The war which began in 1688 with the French invasion of the Rhineland spread rapidly to involve all Europe, with sideshows in America and the Indian Ocean and Africa. After a brief peace between 1697 and 1700, the fighting restarted, first in Italy, and then, from 1702, once again involving all Europe, North America, and the Caribbean. But things inevitably changed along the way. Most importantly for the Caribbean lands and islands, in the first bout of the warfare, England, the Netherlands, Austria, and Spain were allies against France, whereas in the second bout, France and Spain were allies against England (Britain from 1707), Austria, and the Netherlands. Also, in naval terms, the character of the sea war changed, since the French naval effort changed during the wars from a major fleet-based campaign to a reliance on privateering, what the French called ‘guerre de course’.
It had become obvious in the Dutch wars of the 1660s and 1670s that the West Indian islands had become very valuable, and that to deprive one's enemy of them, or at least of their products, was to inflict serious damage. Jamaica soon had a large enough white population to defend itself, and was geographically large enough to be difficult to conquer, as the Spanish had known since the 1650s. But it was also evident that the other English islands were very vulnerable, in particular since the French colonies, all of them much larger than the English colonies, except Jamaica, were capable of fielding comparatively large local forces out of their popula¬tions. Barbados might produce a substantial force, but its white population was by now deeply unwilling to leave the island, fearing either a French attack while they were away, or a black rebellion, or both – and there had been three confirmed conspiracies amongst the slaves in Antigua and Barbados in the 1680s.

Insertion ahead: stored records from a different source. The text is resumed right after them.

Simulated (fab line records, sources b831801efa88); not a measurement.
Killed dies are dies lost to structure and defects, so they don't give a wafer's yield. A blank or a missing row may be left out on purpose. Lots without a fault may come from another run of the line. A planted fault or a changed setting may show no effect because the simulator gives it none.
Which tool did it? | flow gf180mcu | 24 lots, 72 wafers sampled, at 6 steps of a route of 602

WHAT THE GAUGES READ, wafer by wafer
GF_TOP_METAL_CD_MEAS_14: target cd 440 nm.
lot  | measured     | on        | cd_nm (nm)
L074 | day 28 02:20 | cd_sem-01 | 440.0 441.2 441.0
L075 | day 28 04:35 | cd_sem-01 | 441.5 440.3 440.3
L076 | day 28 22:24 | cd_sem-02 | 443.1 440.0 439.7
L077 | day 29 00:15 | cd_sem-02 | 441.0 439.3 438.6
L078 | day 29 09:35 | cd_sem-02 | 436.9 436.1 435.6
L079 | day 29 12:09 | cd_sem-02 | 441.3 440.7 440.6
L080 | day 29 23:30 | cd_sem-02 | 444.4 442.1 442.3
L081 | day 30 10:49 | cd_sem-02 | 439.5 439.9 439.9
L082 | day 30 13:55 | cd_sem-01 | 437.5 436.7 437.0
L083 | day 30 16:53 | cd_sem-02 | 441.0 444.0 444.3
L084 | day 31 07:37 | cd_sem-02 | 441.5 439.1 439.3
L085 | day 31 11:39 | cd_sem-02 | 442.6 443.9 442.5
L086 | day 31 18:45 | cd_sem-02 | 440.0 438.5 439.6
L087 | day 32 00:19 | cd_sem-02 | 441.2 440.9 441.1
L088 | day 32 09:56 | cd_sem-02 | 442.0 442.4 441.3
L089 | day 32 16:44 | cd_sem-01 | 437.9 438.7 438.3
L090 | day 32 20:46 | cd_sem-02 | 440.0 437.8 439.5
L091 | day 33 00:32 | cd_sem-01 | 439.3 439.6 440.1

Nevertheless, Barbados, with over 21,000 whites in 1684, had a considerable population compared with the English Leeward Islands, where the total white population of the four islands reached only half that. By contrast, Barbados’ black slaves totalled double the number of whites on the island, whereas in the Leewards, whites outnumbered blacks, at least in the 1680s. Martinique and Guadeloupe, however, had comparable populations of whites, though these were not yet outnumbered by their slaves.